May 3 / Sebastian Helmut

How the GNU Linker Works: Symbols, Relocation, and ELF Binaries Explained

Don't hesitate

Get the Professional Embedded Starter Kit: Production-ready templates and architectural cheat sheets for your firmware projects.

How the GNU Linker Works: Symbols, Relocation, and ELF Binaries Explained



1. Introduction

Every embedded developer working with STM32, NXP, or any other Cortex-M device eventually runs a command like:

$ arm-none-eabi-gcc -mcpu=cortex-m4 -mthumb \

startup.o main.o utils.o \

-T linker_script.ld -o firmware.elf

The compiler's job is well understood: it turns C into Thumb-2 machine code. But there is a second tool in that pipeline whose work is almost entirely invisible until something goes wrong: the linker, invoked here through the GCC driver.

Undefined reference errors, a HardFault on boot because the vector table landed at the wrong flash address, a BSS region that never gets zeroed because _sbss and _ebss are missing from the map all of these are linker problems. Yet most embedded developers treat the linker as a black box and only interact with it through a handful of -T and -Wl flags.

This article opens that black box. We follow a small C program from the moment arm-none-eabi-gcc -c finishes to the moment a flashable ELF exists on disk, examining every decision the linker makes: how it reads ARM ELF object files, how it matches undefined BL targets to definitions, how it assigns real Cortex-M flash and RAM addresses to code and data, and how a linker script controls the final memory map.

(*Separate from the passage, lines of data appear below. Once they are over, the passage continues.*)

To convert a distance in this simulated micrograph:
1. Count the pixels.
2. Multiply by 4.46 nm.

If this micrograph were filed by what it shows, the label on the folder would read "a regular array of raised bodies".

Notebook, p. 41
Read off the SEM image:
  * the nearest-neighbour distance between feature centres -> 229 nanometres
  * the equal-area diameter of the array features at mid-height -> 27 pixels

2. From Source to Object File

2.1 What the compiler produces

Given a C source file, the compiler runs four phases: preprocessing, parsing and semantic analysis, Thumb-2 code generation, and assembly. The final phase hands off to arm-none-eabi-as, which encodes the instructions and writes an ELF relocatable object the .o file.

The object file is not a complete firmware image. It is a fragment: Thumb-2 machine code with holes where branch targets and data addresses will eventually go, plus tables describing those holes so the linker knows how to fill them.

Compile only, stop before linking (-c flag)

$ arm-none-eabi-gcc -mcpu=cortex-m4 -mthumb -c main.c -o main.o

$ arm-none-eabi-gcc -mcpu=cortex-m4 -mthumb -c utils.c -o utils.o

$ file main.o

main.o: ELF 32-bit LSB relocatable, ARM, EABI5 version 1 (SYSV)

The key words are ELF 32-bit LSB relocatable. This is a fragment, not an executable. No flash addresses have been assigned yet.

2.2 The anatomy of an object file: sections and symbols

An ARM ELF object file is organized into sections. Each section holds a distinct category of content:

Section

Contents

Permission

.text

Compiled Thumb-2 machine instructions

Read + Execute

.data

Initialized global and static variables

Read + Write

.bss

Zero-initialized globals

Read + Write

.rodata

String literals, const globals

Read only

.symtab

Symbol table: names, binding, sections, sizes

Metadata

.rel.text

REL relocation entries for .text

Metadata

.ARM.attributes

CPU arch, Thumb ISA version, FPU, ABI flags

Metadata

Use arm-none-eabi-nm and arm-none-eabi-readelf to inspect these structures directly:

List symbols in main.o

$ arm-none-eabi-nm -n main.o

U add_values Undefined: defined in utils.o

U HAL_UART_Transmit Undefined: defined in HAL library

00000000 T main Defined, .text, Thumb (T flag)

Show relocation entries (ARM uses REL not RELA)

$ arm-none-eabi-readelf -r main.o

Relocation section '.rel.text':

Offset Info Type Sym. Name

0000000c 00000228 R_ARM_THM_CALL add_values

00000018 00000328 R_ARM_THM_CALL HAL_UART_Transmit

The U symbols are undefined: the compiler saw a call to add_values, emitted a BL instruction with a zero branch offset, and recorded an R_ARM_THM_CALL relocation saying "patch this slot when you know the address."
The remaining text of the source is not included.